A behind-the-scenes look at “Grace Notes: Reflections for Now” by Carrie Mae Weems | Video by Art21


AMID THE TRAGEDY AND VIOLENCE of black lives snuffed out at a Charleston, S.C., church during Bible study and gunned down on the streets of countless cities across the United States at the hands of police, artist Carrie Mae Weems is staging a graceful rebuttal.

Primarily known for her photography, Weems has written and directed a multimedia stage performance, a blend of elegiac and contemplative poetry, song, dance and video that reflects on the deaths of Trayvon Martin, Michael Brown, Eric Garner, and so many others. “Grace Notes: Reflections for Now” was performed at the Spoleto Festival in Charleston in June and will be presented at Yale Repertory Theatre in September.

In anticipation of the Yale staging, Art21 released an exclusive short video featuring excerpts from the performance and Weems meeting with the cast, talking through the motivation and concept of the work.

“You write something not because you have the answer. You write something because you know you have to work through it,” Weems says in the video.

“Well, what is this piece? And then I thought, ‘Oh, well really this piece is very much like “Antigone” isn’t it?’ There are only like 10 stories in the world that we keep coming back to and I thought this is really the story of a woman and a community that is trying to figure out how to bury her brothers, and they are denying her the right to do that because they’re denying that it has even happened, or that it warrants our attention. And she is saying, ‘I’m gonna bury him. I’m going to bury him right.'”
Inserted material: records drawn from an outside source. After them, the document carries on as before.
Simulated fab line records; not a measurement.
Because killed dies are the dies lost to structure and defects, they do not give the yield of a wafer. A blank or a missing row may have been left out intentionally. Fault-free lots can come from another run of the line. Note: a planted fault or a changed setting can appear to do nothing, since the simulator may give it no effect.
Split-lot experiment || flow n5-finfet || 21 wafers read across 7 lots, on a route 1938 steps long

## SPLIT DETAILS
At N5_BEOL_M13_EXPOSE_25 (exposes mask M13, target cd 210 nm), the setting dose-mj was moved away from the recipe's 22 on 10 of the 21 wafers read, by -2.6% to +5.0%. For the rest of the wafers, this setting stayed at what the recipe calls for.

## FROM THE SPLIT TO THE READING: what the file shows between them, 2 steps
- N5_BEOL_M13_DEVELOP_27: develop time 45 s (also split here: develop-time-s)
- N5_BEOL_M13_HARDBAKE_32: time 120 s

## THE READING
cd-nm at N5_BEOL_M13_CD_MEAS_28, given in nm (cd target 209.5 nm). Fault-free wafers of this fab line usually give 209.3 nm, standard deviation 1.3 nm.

“I thought this is really the story of a woman and a community that is trying to figure out how to bury her brothers, and they are denying her the right to do that because they’re denying that it has even happened, or that it warrants our attention.” — Carrie Mae Weems, Art21

Carrie Mae Weems - Staging of Grace Notes - Reflections for Now
“Grace Notes” is being presented at the Yale Repertory Theatre on Sept. 9 and 10. | Screen Shot, Art21 Video


“Grace Notes” is curated by Sarah Lewis and features a cast of creatives including vocalists Eisa Davis, Alicia Hall Moran, and Imani Uzuri, and poets Aja Monet and Carl Hancock Rux. The staging—minimalist and abstracted—has Weems situated downstage, seated with her back to the audience at a table with a typewriter. There is a bare-branched tree, a round clock on the wall, and the sound of somber jazz is ever-present. At various moments a black man is running in place on a treadmill, members of Alpha Phi Alpha fraternity are stepping, and the cast recites prose and verse and sings from atop white platforms.

In the real world, racial and police tensions are heightened. The work reflects on these trying times and community tragedies and asks questions about how to change the narrative.

“I am deeply aware of the stress. The stress that’s put on our community the stress that’s put on black women. The stress that’s put on black men. I mean, it’s not a play. It’s really, you know, this battle,” Weems says.

Writing in Artforum, Charleston-based Chase Quinn reported on the Spoleto performance and related programming and wondered where the artistic reflection on what he describes as “the recent carnage across America” leaves us in the end. Quinn wrote in part:

    “At a talk at the Charleston Library Society the afternoon before the second performance, Weems described grace as “holding on to your humanity and integrity, your core, in the face of all question and all forces.” If, as she suggests, grace is inherent to survivors of oppression and violence, the African American experience becomes a perfect metaphor for grace. Each new day a mercy for unprotected black and brown bodies.

    “Yet as I left the theater, though moved by the stunning visuals and the music—Moran delivered a barn-burning rendition of “Amazing Grace”—I felt a tug of dissatisfaction with the conclusion. More specifically, I felt like I knew this story, which seemed all too familiar in the telling. I, like many, had been weaned on images of imperiled black people (mostly men, of course) who, in the face of tragedy, joined together in song and struggle. Songs like “We Shall Overcome”—anthems of the civil rights movement—were a requisite of my education as a young black man. Conveniently, for white supremacist systems of power peddling violence, that popular education builds on a simplified narrative, one whose moral is that peaceful resistance is the most enlightened form, looming large as an emblem of grace. Weems’s show beautifully honors the dead and nods at this legacy of resilience, but, exhausted with mourning and amid a new struggle over the lives of black and brown people, I wondered: What now?”

Indeed. What now? CT


A couple of recent books explore the practice of Carrie Mae Weems. Last month, “Carrie Mae Weems: Kitchen Table Series,” which explores one of her early and most acclaimed bodies of work, was published. The exhibition catalog “Carrie Mae Weems: Three Decades of Photography and Video,” coincided with her mid-career survey at the Guggenheim Museum and includes full-color images of works from throughout her career and contributions by Henry Louis Gates Jr., Franklin Sirmans, Robert Storr, and Deborah Willis.